The evidence itself comprises material downloaded from the Companies House website and it is obviously credible. The third of the Ladd v Marshall considerations is therefore met.
The determinative question is whether, if the evidence had been given, it would probably have had an important influence on the result of the case. That depends on whether, as the tenants suggest, the effect of section 18, Housing Act 1988 in these circumstances is to create a direct relationship of landlord and tenant between the tenants in occupation and Mr and Mrs Cussinel.
Section 18 of the 1988 Act is headed “provisions as to reversions on assured tenancies”. Section 18(1) says this:
“If at any time –
(a) a dwelling-house is for the time being lawfully let on an assured tenancy, and
(b) the landlord under the assured tenancy is himself a tenant under a superior tenancy; and
(c) the superior tenancy comes to an end,
then, subject to subsection (2) below, the assured tenancy shall continue in existence as a tenancy held of the person whose interest would, apart from the continuance of the assured tenancy, entitle him to actual possession of the dwelling-house at that time.”
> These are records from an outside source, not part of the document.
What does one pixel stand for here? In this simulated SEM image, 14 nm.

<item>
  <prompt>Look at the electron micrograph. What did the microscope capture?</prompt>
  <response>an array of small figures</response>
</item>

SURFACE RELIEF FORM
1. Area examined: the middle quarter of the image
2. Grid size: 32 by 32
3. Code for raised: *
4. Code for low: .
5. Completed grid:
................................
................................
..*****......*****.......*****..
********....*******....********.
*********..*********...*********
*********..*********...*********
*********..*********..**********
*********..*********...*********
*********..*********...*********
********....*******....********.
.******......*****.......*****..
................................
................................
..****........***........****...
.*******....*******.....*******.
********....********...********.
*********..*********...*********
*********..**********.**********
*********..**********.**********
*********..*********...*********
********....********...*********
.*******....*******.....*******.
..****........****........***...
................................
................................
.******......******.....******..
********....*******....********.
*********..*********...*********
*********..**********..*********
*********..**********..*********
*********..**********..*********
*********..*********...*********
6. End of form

At common law, a sub-tenant’s interest is normally extinguished automatically on the determination of the tenancy out of which it was created. The effect of section 18(1) is to prevent that from happening to an assured tenancy. Thus, if the landlord under an assured tenancy is themselves a tenant whose tenancy comes to an end, the position of the assured subtenant is protected and their tenancy continues as a direct relationship with their former landlord’s landlord. (The qualification in subsection (2) prevents this from happening where the superior landlord is incapable of being the landlord under an assured tenancy, but it is not applicable in this case and it can be ignored).
But section 18(1) only has effect where the tenancy of the intermediate landlord comes to an end. Where the landlord under a tenancy is a company, and the company is dissolved, does the tenancy come to an end? The tenants have not addressed that question in their submissions, but the answer is clear. The effect of dissolution on a company’s property is provided for by section 1012, Companies Act 2006, as follows:
“1012 Property of dissolved company to be bona vacantia
(1) When a company is dissolved, all property and rights whatsoever vested in or held on trust for the company immediately before its dissolution (including leasehold property, but not including property held by the company on trust for another person) are deemed to be bona vacantia and—
(a) accordingly belong to the Crown, or to the Duchy of Lancaster or to the Duke of Cornwall for the time being (as the case may be), and
(b) vest and may be dealt with in the same manner as other bona vacantia accruing to the Crown, to the Duchy of Lancaster or to the Duke of Cornwall.”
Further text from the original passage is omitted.